The news story says that the rules reflect the SEC’s continued efforts to respond to global investors “who demand consistent, comparable, and reliable information about the financial effects of climate-related risks on a registrant’s operations and how it manages those risks.”

A registrant is any company that files documents with the SEC.

“The gist of this ruling is that over the next few years, publicly traded companies in the U.S. will have to disclose [their] climate-related risks and their adaptation strategies,” says Steve Ashkin, the leading sustainability advocate in the professional cleaning industry. “It will also require businesses to disclose their direct and indirect release of greenhouse gas emissions and what steps they are taking to mitigate them.”

Whether human-made or not, greenhouse gas emissions are the root cause of climate change and the cause of many of the extreme weather events we have witnessed in recent years. These extreme weather events have resulted in losses exceeding $1 billion in the U.S. in 2023, according to the National Centers for Environmental Information.

Ashkin compares the SEC ruling of standardized reporting requirements to a CARFAX report when buying a used car.

“Just as a CARFAX report helps car buyers make more informed decisions, the SEC reporting requirements will provide investors and others with additional information to help them make more informed decisions,” says Ashkin.

“Furthermore, as the SEC pointed out, over 90 percent of publicly traded companies already produce sustainability reports, so it is anticipated that the new requirements will not be overly burdensome for most companies.”

We should add that the new ruling is not without controversy. Many businesses and trade associations in the U.S. are opposed to it.

However, others claim it does not go far enough. Europe and California, for instance, are already preparing guidelines that surpass the ruling adopted by the SEC.

So, what does this SEC ruling mean for the professional cleaning industry?
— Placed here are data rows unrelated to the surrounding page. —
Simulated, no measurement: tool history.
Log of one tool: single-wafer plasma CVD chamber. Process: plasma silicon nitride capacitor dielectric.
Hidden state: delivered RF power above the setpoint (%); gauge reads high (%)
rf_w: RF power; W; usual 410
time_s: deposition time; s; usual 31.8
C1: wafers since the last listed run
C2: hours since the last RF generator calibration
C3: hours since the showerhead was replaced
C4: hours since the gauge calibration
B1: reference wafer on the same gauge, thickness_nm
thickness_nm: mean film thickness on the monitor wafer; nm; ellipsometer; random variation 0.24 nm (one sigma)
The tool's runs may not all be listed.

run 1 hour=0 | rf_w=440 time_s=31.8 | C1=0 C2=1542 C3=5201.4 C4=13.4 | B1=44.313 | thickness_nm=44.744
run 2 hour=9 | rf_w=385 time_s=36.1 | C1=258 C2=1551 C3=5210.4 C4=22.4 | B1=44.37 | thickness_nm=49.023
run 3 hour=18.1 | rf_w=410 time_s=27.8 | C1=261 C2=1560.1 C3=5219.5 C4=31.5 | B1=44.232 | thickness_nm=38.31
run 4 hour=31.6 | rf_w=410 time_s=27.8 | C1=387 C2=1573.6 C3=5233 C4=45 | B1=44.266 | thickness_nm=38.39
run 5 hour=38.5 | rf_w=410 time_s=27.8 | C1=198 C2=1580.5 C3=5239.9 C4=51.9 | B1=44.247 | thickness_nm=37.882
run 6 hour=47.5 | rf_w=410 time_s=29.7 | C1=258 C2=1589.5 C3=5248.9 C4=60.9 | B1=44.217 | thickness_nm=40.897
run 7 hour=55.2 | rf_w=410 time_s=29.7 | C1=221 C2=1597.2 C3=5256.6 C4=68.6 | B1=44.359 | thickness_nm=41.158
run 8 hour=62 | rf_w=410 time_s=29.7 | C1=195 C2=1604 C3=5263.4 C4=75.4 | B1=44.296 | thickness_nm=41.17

“It means reporting on environmental risks is coming, whether one believes in mankind’s contribution to climate change or not,” says Ashkin. “Further, it encourages our industry’s adoption of sustainability to minimize risks and ensure business continuity.”

While the SEC does not mandate reporting on such impacts from their suppliers, “this is likely to change in the future, so jan/san companies should start gathering this data now,” Ashkin advises.